I'm wondering about the modular_multiply manual implementation which adds 
quite a few lines of non trivial code. If int128 is available on all/most 
platforms, it could be removed and marked as not supported on these, 
although it would create an issue with non regression tests.

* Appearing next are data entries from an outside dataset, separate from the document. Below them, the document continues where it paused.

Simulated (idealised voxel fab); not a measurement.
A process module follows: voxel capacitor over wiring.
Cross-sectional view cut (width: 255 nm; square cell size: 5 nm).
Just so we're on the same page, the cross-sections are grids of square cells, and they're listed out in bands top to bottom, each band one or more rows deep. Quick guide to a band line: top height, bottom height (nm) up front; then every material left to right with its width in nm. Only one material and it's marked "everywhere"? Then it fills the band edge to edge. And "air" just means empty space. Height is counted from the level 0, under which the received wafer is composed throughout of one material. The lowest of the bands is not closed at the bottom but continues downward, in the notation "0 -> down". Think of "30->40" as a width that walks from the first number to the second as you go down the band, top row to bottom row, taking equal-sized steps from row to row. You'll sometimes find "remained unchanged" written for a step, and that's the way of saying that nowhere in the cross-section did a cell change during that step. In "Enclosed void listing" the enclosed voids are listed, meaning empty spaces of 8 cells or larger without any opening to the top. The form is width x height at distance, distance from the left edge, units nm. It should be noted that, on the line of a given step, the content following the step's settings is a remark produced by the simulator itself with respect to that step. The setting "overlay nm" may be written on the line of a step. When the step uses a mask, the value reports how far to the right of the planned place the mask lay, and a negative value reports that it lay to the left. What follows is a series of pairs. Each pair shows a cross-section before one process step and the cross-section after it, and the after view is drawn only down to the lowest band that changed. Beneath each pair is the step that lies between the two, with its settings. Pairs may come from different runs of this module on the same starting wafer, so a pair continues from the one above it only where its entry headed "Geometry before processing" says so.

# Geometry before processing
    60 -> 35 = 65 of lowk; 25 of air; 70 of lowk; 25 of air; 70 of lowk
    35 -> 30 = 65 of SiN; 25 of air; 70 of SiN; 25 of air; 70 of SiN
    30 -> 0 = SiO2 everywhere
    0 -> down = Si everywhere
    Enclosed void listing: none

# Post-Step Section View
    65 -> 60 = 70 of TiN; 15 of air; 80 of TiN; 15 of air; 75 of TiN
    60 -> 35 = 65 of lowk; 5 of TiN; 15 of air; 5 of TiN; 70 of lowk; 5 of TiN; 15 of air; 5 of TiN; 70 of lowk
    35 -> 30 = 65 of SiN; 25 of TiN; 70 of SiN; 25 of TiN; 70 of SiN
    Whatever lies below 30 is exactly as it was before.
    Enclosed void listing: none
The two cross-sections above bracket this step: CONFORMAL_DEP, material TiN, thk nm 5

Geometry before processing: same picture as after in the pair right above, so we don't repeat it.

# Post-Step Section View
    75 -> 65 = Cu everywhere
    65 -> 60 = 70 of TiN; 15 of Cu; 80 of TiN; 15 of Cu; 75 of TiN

> but I have a few trivial comments on the language:
>
> +    It allows to mix the output of non uniform random functions so that
>
> "It allows the output of non-uniform random functions to be mixed so that"
Fixed.
> +    ensures that a perfect permutation is applied: there are no collisions
> +    nor holes in the output values.
>
> "neither collisions nor holes", or "no collisions or holes"
I choose the first.
> +    The function errors if size is not positive.
>
> "raises an error"
Fixed.
> + * 24 bits mega primes from https://primes.utm.edu/lists/small/millions/
>
> "24 bit mega primes"
Fixed.
> +/* length of n binary representation */
> +static int
> +nbits(uint64 n)
> +{
> +    /* set lower bits to 1 and count them */
> +    return pg_popcount64(compute_mask(n));
> +}
>
> I suppose you could use n == 0 ? 0 : pg_leftmost_one_pos64(n) + 1, and then...
It would create a branch, that I'm trying to avoid.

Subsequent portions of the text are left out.